In his opening remarks for “Land O’Lakes and Its Legacy,” on Sept. 5 (Tuesday), Notre Dame President Rev. John I. Jenkins, C.S.C., suggested that among the essential activities of a university is to engage in discussion and debate about what its proper activities are.
Tuesday’s examination, co-hosted with the Cushwa Center for the Study of American Catholicism, included a lecture and panel discussion with four other Catholic university presidents in commemoration of the 50th anniversary of the drafting and signing of the Land O’Lakes Statement.

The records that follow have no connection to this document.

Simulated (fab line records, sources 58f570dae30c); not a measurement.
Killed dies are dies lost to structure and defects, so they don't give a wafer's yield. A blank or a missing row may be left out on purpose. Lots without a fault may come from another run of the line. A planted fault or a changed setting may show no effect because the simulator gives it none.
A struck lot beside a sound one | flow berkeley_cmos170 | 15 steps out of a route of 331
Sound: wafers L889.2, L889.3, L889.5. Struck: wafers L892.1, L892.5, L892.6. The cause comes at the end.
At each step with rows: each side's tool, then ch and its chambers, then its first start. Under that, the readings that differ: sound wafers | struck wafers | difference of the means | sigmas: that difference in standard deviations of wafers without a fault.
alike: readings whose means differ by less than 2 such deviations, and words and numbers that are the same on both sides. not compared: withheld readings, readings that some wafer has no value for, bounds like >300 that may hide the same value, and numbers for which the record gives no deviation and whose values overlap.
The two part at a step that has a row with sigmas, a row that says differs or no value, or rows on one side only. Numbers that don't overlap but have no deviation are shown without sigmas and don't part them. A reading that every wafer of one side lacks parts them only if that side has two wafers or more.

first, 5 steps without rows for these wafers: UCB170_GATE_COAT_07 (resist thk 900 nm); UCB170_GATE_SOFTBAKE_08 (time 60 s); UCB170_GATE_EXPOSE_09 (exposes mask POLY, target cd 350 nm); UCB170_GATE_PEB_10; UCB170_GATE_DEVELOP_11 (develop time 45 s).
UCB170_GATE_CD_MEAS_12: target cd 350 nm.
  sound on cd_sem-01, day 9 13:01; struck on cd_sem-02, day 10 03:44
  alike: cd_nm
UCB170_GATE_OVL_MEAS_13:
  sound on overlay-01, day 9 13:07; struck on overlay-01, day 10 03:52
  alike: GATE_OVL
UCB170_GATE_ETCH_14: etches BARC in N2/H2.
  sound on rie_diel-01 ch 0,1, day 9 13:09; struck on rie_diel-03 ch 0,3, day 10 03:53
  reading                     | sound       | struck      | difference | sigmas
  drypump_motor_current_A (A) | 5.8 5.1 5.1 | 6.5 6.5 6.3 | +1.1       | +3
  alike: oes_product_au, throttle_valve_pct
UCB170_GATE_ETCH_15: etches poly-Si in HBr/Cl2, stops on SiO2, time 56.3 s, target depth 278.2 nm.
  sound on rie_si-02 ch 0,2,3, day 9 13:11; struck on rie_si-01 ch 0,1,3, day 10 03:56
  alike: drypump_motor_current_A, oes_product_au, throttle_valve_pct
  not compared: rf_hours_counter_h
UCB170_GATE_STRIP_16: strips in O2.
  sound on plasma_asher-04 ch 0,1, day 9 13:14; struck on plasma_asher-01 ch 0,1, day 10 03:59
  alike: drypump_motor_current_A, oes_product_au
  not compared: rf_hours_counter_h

Crafted in a 1967 gathering organized by Rev. Theodore M. Hesburgh, C.S.C., — then-president of Notre Dame and the International Federation of Catholic Universities — the Land O’Lakes Statement is regarded as an important articulation of the character and nature of modern Catholic universities as informed by the teachings of the Second Vatican Council.
John T. McGreevy, I.A. O’Shaughnessy Dean of Notre Dame’s College of Arts and Letters and professor of history, opened the event with a talk on the historical contexts of Land O’Lakes. He pointed to the impact of Vatican II, shifts in university and faculty governance and a more global Church as essential backdrops for understanding the intentions of Land O’Lakes.
“Land O’Lakes insists that Catholic institutions must engage the world,” McGreevy said. “Viewed 50 years on, a focus on engagement — not capitulation — has aged well. Engagement presumes that the modern world, including the modern research university, is fundamentally good and worthy of such engagement. And it presumes that Catholic universities might both offer something to this world and learn from it.”
Turning toward the future of Catholic higher education, the panel discussion that followed featured comments from Father Jenkins; Rev. William P. Leahy, S.J., president of Boston College; Patricia McGuire, president of Trinity Washington University; Rev. Joseph M. McShane, S.J., president of Fordham University; and Julie H. Sullivan, president of the University of St. Thomas.
Father McShane of Fordham noted that Land O’Lakes was in keeping with the aims of his university’s founder, John Hughes, an Irish immigrant who later became archbishop of New York. McShane said that Catholic universities have been essential for preserving the faith and equipping the immigrant population to become excellent in ways recognizable to American society.
“At moments in history, the Church had to understand excellence in culture as an apostolic virtue,” he said.
For Julie Sullivan, the first lay and first female president of the University of St. Thomas, the nature of a “Catholic university” is in the words. While debates over Land O’Lakes tend to champion either “Catholic” or “university” as dominant over the other in a noun-modifier relationship, Sullivan emphasized the need for an integrated phrase and suggested this model as a way forward in an increasingly polarized climate.
“The Catholic university should be a community of inclusion, encounter and accompaniment where we view others not through our own limited lens, but as God sees them,” she said.
Father Leahy of Boston College discussed the importance of Catholic institutions of the 1960s moving from boards exclusively composed of clerics and religious to being predominantly laity, especially for ensuring better representation of interests and concerns within the university and strengthening its ability to raise funds and friends.
He added, “Where I hope we will make strides is in describing how the Catholic university in 2017 can be a meeting place between faith and culture — mediating the Church to modern culture and modern culture to the Church.”
Trinity Washington University President Patricia McGuire pointed to the day’s headlines on the discontinuance of the DACA program as a timely example of where Catholic higher education may publicly act in alignment with its mission. She noted that the 1967 Land O’Lakes meeting took place in a time of war, nuclear threats and racial strife not unlike the present and that now is a moment to open Catholic institutions even wider to the human community in need, especially those of low-income background, students of color and the disenfranchised.
“We earn credibility for our voices when we are able to be advocates for all people,” McGuire said.
In his closing remarks, Father Jenkins noted that debates over the nature of Catholic universities are nothing new: Even medieval universities were fraught with controversy, in part because religious orders were grappling with how to read the writings of rediscovered ancient philosophers in light of Christian doctrine.
“The role of the Magisterium is to speak with clarity on the teachings of the faith,” he said, “The role of universities is to offer clarifying questions. And that dialogue between faith and reason in the Catholic Church is not a problem; rather, that’s been its strength over two millennia.”
The key, he added, is to make that dialogue fruitful.